The Outsider Drumming of Laura Cromwell
Interview by Julia Cho
 

Over the past several years, Laura Cromwell has made a name for herself among the denizens of the downtown New York avant-garde music scene. Although she's no stranger to more straight-ahead rock-at one point she was part of the ever-changing line-up for God Is My Co-Pilot-and has even flirted with Japanese pop, Cromwell has recently become known as a composer and performer of edgy and experimental music. First there was her group, Dim Sum Clip Job, and now with fellow collaborators Jamie Saft and Vanessa Hodge, she makes music under the moniker, The Vivian Sisters. Their recent CD has just come out on John Zorn's label and can be found in your finer houses of eclectic music and, thanks to the web, is also available absolutely everywhere.

After a long bout of phone tag, I finally made contact with the elusive Laura Cromwell. By this time, I almost felt like I already knew her. I'd gotten raves about her and her music from other drummers and musicians and had found myself bopping along to a tape she sent me that had songs she drummed on for Japanese chanteuse Takako Minnekawa. I cleverly managed to get her to invite me to brunch and feed me (okay, she offered-that's how nice she is). This is how I ended up showing up on her doorstep in Brooklyn on a sunny Sunday, bearing my mini-tape recorder and a very large appetite.
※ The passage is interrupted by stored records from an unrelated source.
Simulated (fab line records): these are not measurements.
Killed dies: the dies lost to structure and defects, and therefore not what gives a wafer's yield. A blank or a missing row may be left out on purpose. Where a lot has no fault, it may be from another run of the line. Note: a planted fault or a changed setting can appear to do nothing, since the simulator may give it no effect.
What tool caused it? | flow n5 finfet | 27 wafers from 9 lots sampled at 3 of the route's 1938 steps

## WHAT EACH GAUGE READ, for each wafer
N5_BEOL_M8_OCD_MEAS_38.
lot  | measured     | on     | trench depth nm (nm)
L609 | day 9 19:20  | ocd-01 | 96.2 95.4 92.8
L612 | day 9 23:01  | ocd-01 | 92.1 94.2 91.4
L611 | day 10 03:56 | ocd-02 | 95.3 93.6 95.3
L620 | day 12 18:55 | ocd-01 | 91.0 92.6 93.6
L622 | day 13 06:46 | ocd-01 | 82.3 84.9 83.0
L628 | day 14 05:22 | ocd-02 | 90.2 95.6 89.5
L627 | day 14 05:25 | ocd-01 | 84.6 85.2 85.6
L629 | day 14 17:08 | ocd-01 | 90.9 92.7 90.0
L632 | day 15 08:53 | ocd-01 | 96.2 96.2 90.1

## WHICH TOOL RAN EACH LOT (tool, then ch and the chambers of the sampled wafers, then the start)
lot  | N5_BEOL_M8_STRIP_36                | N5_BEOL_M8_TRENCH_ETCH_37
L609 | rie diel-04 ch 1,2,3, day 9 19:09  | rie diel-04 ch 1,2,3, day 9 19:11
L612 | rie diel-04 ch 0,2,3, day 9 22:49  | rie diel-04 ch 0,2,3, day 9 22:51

The setting: A small backyard garden in Brooklyn complete with a toy playground set (for the kids who live upstairs) and a tiny garden. The time: April 2001. The characters: Laura Cromwell: Drummergirl extraordinaire who has played with everyone from Dusty Trails (consisting of Josephine Wiggs of the Breeders and Luscious Jackson's Vivian Trimble) and Cibo Matto, to leading avant-garde musician Zeena Parkins. Julia Cho: Bassist and drummergirl.com contributing editor-at-large. Rope: Laura's very friendly and curious dog.

Julia: So, let's start with the obvious: how did you start drumming? Who influenced you?
Laura: I started playing in San Francisco. My boyfriend was a drummer-so lame, I know! But it changed my life. The Melvins are a huge influence-their music is heavy, super heavy. And Led Zeppelin all the way. I'm a heavy rocker at heart.

Julia: Do you think there's a difference between playing with men and women?
Laura: At first, I used to think there was a huge difference, because my first band [Growing Up Skipper] was all women and the vibe was very different from later bands with guys. But I've realized I don't think it's so much a difference between men and women as between people who think they are professionals as opposed to people who don't-as in people who have confidence in their playing as opposed to people who don't. And men seem to have it more, even if they suck. But playing with Zeena Parkins is no different from playing with Anthony Coleman. Zeena doesn't need any reassurance from anybody.

But when you're just starting out, girls need more encouragement; a lot of times they're very insecure. Because, you know, they've probably been discouraged. Boys feel like it's their right. And it's not across the board; it's just a generalization.

Julia: When you first started playing, did you go through a phase where you needed encouragement?
Laura: When I first started, the band I was in was really encouraging. Growing Up Skipper was on a parallel course with the Riot Grrl movement. We were not involved in Riot Grrl, but we were definitely Riot Grrls, just the very epitome of what that means. We were just taking things into our own hands, no experience at all. Me especially. I had just been playing for a few months. I was twenty-four-I'm a late bloomer (laughs).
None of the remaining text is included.